Seeing like the camera sees the scene, and the ability to create images exactly how I saw them is exciting. I noticed that the eye creates a less contrasty image, while the camera’s sensor tend to exaggerate the differences between light and dark, the human eye’s dynamic range is just incredible.
For this assignment I needed to choose four different high-contrast situations and see how the camera will render these scenes, the aim is to produce higher quality images which will need less post-processing, in fact for this particular task I had to shoot in JPEG format and post the images straight out of camera without any adjustments.
I tried to shoot with different metering modes, f stops and shutter speeds and see what happens, I kept the ISO low as it was already bright with the sun out, and used small aperture with slower shutter speed to get more details in the shadows. I usually shoot with evaluative metering mode as I like to choose the focus point, I took a picture with each of the other metering modes; spot, partial, center-weighted average as well, and I didn’t notice much difference while I kept the focus point the same. All three images turned out only a little darker in the shadows than it appeared to my eye at the time, the bright areas were pretty much spot on.

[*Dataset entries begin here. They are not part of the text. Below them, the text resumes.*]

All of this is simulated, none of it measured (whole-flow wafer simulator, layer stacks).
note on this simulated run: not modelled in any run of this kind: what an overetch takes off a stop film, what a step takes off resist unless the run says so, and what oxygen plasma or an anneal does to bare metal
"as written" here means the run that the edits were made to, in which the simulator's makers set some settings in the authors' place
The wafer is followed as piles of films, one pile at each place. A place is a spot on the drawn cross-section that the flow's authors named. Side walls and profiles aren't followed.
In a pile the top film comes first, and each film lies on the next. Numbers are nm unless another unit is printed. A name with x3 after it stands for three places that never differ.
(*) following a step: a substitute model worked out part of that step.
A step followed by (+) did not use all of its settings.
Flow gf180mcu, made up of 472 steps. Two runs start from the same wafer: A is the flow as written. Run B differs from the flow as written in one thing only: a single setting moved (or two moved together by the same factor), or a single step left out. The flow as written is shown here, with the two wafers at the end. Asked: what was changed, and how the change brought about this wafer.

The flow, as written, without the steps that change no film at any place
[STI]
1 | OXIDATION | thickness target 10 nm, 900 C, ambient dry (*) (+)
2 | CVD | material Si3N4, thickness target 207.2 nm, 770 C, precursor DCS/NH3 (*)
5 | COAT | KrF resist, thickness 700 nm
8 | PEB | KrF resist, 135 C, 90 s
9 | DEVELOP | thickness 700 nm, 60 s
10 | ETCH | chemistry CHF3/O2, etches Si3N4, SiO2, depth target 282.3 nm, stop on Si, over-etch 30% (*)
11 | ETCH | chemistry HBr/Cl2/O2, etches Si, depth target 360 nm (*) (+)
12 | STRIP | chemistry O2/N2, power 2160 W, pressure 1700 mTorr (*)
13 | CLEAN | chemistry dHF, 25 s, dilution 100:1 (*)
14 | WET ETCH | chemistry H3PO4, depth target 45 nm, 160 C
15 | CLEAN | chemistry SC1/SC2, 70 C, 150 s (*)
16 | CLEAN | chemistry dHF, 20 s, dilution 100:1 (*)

I feel like I have to experiment more of this in the future, changing the focal point (if I can) to achieve the same result. I don’t usually shoot in these harsh conditions as it’s never a flattering light on anyone but I suppose there are scenes where it works, indoor spaces for example.
This is pretty much the opposite to the first situation where it was overall bright with dark areas, indoors will always be darker, and having a relatively small light source such a window will make the camera struggle to get a good exposure.
I actually liked these images being so contrasty, however I tried to get as much details in the shadows as possible. The first one I found to be a little dark compare to the actual scene, I should have done that less contrasty but I’m happy with the second, and the third is a bit bright, as the focal point was on the bride, non of the metering modes did a good job determine the exposure, they pretty much looked the same.
People in shade
Primary focus was to expose the image correctly to the faces but of course, needed to get the overall exposure right too. I usually turn on the highlight clipping function in camera so I see if there is a part of the image overexposed but of course, I forgot this time resulting the first and second image having a tiny patch overexposed, however overall they are pretty close to what I saw on the day. The second is maybe a little dark on the face, I could have added some fill flash to brighten it up but then, it wouldn’t look as natural as it was. The best of all three is probably the last one, probably because there is no sky in the background, but the midday sun still makes the trees and pebbles bright. The bride and bridesmaids are standing under arch which just beautifully softened the harsh light.
Landscapes in low-angle incident light
Incident light is the light that falls on a subject, whether it comes from a direct or indirect source. In this case it is coming from the sun directly. The first image was the most challenging of all as the sky was just too bright, a little hazy as the see was just right behind the mountains, I was struggling to bring back the shaded areas without blowing the sky out completely, this is the closest I could get to what I saw. I could probably done it better by changing the composition allowing less sky, less bright light. The second one was a lot easier to achieve as the sun was really close to the horizon, giving contrasty landscape but well exposed sky, the last, London landscape turned out the best I think, clouds are just making the job easier for the camera.
Feedback and reflection
I think for the best result, need to avoid harsh sunlight unless that’s the look to aim for. I prefer interesting lighting situations over low contrast, dull lighting such as an overcast day can provide. I’m not sure if I used the metering options properly with the focusing areas as non of them made magical difference, I definitely need to do more research.
As by the tutor recommendation I will try to photograph indoors with “spot” or “centre weighted” mode to get more details in the highlights, I remembering trying all different types back then but for that situation it didn’t really change the image, perhaps I need to experiment with the composition as well accordingly. His other suggestion was to compose a high dynamic range “HDR” image by blending 3 different exposures of the same scene in post-production. I haven’t been successful with that so far in terms of assembling the images correctly, this is something I still need to practice.
Overall I know there is a lot of work to be done, still struggling having literally zero free time, which is very frustrating. I have been looking for a job so I don’t have to work two ways and I could have some days off too.